Researchers at the University of Twente and Utrecht University demonstrated for the first time that quantum states in the ultra-narrow material germanene can be switched on and off using only an electric field. The researchers were able to vary the electric field strength very precisely, causing the special 'topological' states in nanoribbons to disappear or appear.
Quantum computers will not use zeros and ones, but instead use quantum bits that can assume both states simultaneously. In theory, this makes them superfast and powerful, but in practice, building quantum bits is an enormous challenge: they are very sensitive to noise and quickly lose their information.
Graphene’s little brother: germanene
Researchers are therefore looking for materials that are stable enough to protect the fragile quantum states. Researchers at Utrecht University and the University of Twente have shown that ultra-narrow strips of the material germanene could be promising.
Germanene resembles the well-known material graphene in shape. It consists of a single layer of germanium atoms in a slightly wavy pattern. In extremely narrow ribbons (2–4 hexagons wide), so-called zero-dimensional topological states arise at the ends. These are interesting as building blocks for stable quantum bits because they are naturally more resistant to noise than normal quantum states.
Switching quantum states on and off
This new research shows for the first time that you can switch between these states using a local electric field. "We can bring these topological end states under complete electrical control," says Esra van 't Westende of the University of Twente, co-author of the publication. "By changing the distance between the scanning tunnelling microscope and the nanoribbon, we adjust the local electric field. This allows us to literally switch the quantum state on or off."

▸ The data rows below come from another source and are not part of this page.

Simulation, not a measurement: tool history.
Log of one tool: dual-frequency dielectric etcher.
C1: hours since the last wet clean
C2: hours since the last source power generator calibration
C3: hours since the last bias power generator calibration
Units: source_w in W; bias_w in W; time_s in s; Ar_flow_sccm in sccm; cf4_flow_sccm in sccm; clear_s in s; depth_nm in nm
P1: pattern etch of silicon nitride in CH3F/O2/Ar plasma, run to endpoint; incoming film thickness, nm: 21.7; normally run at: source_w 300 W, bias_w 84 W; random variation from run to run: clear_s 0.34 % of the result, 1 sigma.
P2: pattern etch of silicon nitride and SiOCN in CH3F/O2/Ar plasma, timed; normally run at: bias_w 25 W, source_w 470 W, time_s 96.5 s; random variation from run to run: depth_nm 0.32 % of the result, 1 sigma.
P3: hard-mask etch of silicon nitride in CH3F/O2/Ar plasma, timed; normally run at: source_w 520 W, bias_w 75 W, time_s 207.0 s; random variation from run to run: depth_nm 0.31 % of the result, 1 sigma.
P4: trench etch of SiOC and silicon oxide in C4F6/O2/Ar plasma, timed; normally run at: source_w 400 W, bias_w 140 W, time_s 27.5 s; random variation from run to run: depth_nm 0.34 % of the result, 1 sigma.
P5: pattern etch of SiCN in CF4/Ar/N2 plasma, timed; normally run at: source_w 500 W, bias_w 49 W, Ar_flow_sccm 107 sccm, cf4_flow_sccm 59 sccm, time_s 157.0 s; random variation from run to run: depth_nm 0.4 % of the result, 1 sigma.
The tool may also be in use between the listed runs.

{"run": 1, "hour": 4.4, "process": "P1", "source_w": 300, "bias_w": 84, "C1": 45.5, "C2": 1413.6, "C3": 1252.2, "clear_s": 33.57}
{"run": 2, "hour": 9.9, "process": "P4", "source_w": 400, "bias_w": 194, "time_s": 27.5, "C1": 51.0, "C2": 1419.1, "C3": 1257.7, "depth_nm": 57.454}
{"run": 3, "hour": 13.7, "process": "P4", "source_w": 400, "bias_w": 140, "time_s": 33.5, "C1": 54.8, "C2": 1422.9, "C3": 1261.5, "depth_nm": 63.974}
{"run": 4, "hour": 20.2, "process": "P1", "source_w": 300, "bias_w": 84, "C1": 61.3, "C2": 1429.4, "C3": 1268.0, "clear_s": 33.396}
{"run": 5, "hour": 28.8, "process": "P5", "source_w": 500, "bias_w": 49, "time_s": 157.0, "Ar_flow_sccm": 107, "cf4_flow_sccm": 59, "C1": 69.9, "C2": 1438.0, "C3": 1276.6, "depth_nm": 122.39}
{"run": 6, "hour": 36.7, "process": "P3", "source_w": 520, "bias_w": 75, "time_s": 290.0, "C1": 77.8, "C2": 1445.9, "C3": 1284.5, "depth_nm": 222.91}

At low fields, the extremely narrow nanoribbons show a clearly measurable end state. If the field becomes stronger, this state disappears completely. With wider ribbons, the opposite happens: at higher electric fields, they suddenly do exhibit topological end states. Modelling by the Utrecht University theory team (Lumen Eek and Cristiane Morais Smith) revealed how the electric field triggers the switching, and predicted that narrower and wider ribbons behave differently.
Research into new quantum materials
The research is part of the national QuMat programme, in which Dutch universities collaborate on new materials for quantum technology. The collaboration between the UT and the UU was intensive. "This project shows exactly why we have QuMat: experimental and theoretical groups working together to design new materials for future quantum devices," says Dr Pantelis Bampoulis of the University of Twente.
Esra D. van ’t Westende is a PhD researcher in the Physics of Interfaces and Nanomaterials (PIN) group (Faculty of Science and Technology / MESA+) at the University of Twente, supervised by Dr Pantelis Bampoulis. The research, entitled 'Electric-Field Control of Zero-Dimensional Topological States in Ultranarrow Germanene Nanoribbons', was recently published in the scientific journal Physical Review Letters.
DOI: 10.1103/jx2x-fb5b